Maestro Rogister and Rosa Feola, who will be singing the role of Juliet(te), were kind enough to chat with WETA Classical about the WNO production.

Nicole Lacroix: What are the most notable moments in Romeo and Juliet for you, musically?

Evan Rogister: By nature, opera is an interplay of words and music, but rarely is a score as inspired by text as Roméo et Juliette. Gounod was fascinated by Shakespeare’s play from a young age. When he finally sat down to compose, the music was completed in one month!  In four gorgeous duets written for the star-cross’d lovers, Gounod captures the arc of their relationship from infatuation to deep love, from a dream-state to tragedy.   Musical themes which represent Juliet’s unconditional love or Romeo’s sorrow are transformed and subtly woven into scenes where they are recalled—very much like Wagner’s use of leitmotifs.

NL: Besides the singers, can you spotlight various sections and/or instrumental solos to listen for?

ER: I’m always struck by the Prologue’s simple pairing of chorus and harps—led here by our Principal Harpist, Susan Robinson.  It’s a master stroke of Gounod to combine the plucked sounds of the lyre with a Greek Chorus. The haunting color of this passage foreshadows strife between the houses of Montague and Capulet.  To portray deep human suffering, Gounod relies heavily on the darker colors of the orchestra including the cellos and clarinets.  Listen out for the cello quartet in the Prologue—led by our Principal Cellist Amy Frost Baumgarten.  This remarkable passage returns in the famous tomb scene and inspired Verdi to write for cello quartet in another musical depiction of a Shakespeare drama involving fatal love, Otello.   At the first rehearsal, I joked with our Principal Clarinetist, David Jones, that this opera is almost a Clarinet Concerto!  Clarinets are true chameleons—able to portray both comedy and tragedy—and Gounod exploits this quality time and again with solos for the clarinetist.

NL: What for you, Rosa, as Juliet, are the difficulties of the role? 

Rosa Feola: The difficulties start from the first day you open the score until the last performance. Maybe because it’s my debut in the role, but I feel in Juliette the memory of youth and that gives me the responsibility of becoming a character with a pure soul. And then the music arrives… Extraordinary! I become lost in the truth of their emotions. But we are actors and singers at the same time and the difficulty is to control the emotions so that they do not ruin the music lines.

NL: There are four “pillars” in this opera, duets between Romeo and Juliet reflecting their growth in maturity. How do you grow from the innocence of the Madrigal scene to the balcony scene, to the wedding night and finally the death scene, which is almost Wagnerian, that idea of love in death?
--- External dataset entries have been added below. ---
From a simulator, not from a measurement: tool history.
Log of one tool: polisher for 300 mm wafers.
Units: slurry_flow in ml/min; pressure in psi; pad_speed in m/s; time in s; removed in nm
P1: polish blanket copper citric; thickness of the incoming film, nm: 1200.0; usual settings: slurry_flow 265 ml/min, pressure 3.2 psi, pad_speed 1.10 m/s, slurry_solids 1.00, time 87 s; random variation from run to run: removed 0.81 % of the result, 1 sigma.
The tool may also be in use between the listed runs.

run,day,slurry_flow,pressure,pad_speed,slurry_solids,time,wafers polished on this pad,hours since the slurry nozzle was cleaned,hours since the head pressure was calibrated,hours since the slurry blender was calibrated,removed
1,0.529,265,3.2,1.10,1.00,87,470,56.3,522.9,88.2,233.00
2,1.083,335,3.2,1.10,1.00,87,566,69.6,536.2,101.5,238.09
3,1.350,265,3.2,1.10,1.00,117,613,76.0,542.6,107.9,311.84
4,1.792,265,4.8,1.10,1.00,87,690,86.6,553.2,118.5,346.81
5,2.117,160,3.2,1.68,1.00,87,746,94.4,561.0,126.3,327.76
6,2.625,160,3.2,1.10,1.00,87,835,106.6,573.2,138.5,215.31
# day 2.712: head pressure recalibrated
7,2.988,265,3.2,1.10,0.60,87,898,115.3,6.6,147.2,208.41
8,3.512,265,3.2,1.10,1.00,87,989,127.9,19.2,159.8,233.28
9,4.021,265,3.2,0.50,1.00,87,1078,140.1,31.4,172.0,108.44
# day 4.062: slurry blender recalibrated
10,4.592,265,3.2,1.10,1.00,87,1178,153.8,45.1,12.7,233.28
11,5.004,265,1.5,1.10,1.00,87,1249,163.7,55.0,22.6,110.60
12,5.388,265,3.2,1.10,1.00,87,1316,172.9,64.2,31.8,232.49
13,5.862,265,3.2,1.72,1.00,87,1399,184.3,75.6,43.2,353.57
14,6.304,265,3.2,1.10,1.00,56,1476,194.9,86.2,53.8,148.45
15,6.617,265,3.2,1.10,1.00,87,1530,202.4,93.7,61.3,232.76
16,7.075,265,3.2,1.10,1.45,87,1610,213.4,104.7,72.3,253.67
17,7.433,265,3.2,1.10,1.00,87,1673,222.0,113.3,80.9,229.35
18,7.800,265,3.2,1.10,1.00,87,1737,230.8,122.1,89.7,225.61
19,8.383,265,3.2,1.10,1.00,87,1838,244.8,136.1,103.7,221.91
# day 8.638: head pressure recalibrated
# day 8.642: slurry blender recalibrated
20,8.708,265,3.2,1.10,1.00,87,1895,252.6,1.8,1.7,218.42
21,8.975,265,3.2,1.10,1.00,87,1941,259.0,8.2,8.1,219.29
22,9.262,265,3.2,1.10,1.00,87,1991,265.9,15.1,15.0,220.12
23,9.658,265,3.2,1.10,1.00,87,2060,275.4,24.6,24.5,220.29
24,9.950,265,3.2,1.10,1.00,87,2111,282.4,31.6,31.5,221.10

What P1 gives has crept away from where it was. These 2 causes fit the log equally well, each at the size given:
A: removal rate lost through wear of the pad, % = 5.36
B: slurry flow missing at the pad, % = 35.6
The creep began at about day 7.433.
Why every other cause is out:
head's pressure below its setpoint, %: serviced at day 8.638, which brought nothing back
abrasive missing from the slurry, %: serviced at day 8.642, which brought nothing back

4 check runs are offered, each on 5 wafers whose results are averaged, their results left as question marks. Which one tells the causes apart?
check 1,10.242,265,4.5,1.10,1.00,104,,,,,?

RF: The first emotion they feel is curiosity, connected with their age’s light-heartedness, then the understanding of danger enters their consciousness. Later it translates to passion, and the passion becomes faith… until their death. ‘I will be with you, in every form your spirit will be’: that’s my motivation. They are directly connected. 

NL: What are your favorite parts of the role? 

RF: One of my favourite parts is the poison aria. I feel I need to interpretate the lyrics with both the strength of hope and declamation of fear. Two opposites but strongly connected. 

NL: Simon Godwin, whose day job is artistic director at the Shakespeare Theatres, has set the WNO production in the present. He explains that Shakespeare’s plays were not presented as historical re-enactments, but as contemporary stories.  Adapting to various interpretations must be easy for the KCOHO since it’s the only orchestra in the country dedicated solely to the performance of three musical genres: opera, ballet and musical theater. So, I guess they are extremely flexible and ready for the most demanding situations.

ER: Aside from technical virtuosity, the most important skills for any musician are listening and flexibility.  As you say, the KCOHO occupies a unique position in the musical landscape of this country—there are many orchestras that play one or two of these genres, but no other organization that specializes in all three.  It means that our musicians have an eclectic knowledge and understanding of style on top of a vast repertoire.  In a way it’s like having a family of polyglots who time travel—we often transition from playing an 18th century Italian/German opera to a 19th century French ballet and then jump forward 150 years to a masterpiece of the American Musical Theater.

NL: Can you give some examples of challenging productions?

ER: One of the main challenges in theatrical music is synchronization.  I don’t mean just how we line up words and music or balance levels, but also how the orchestra synchronizes on a bigger scale.  All of the miniature moments of togetherness should add up to an experience that overwhelms the senses.

NL: Speaking of rapture and overwhelming the senses, Rosa Feola, why do you think this story has stood the test of time?  We know how it’s going to end, but we relive the tragedy each time–If only Friar Laurence’s letter had reached Romeo in time!

RF, aka Juliet: Easy: empathy for the first love!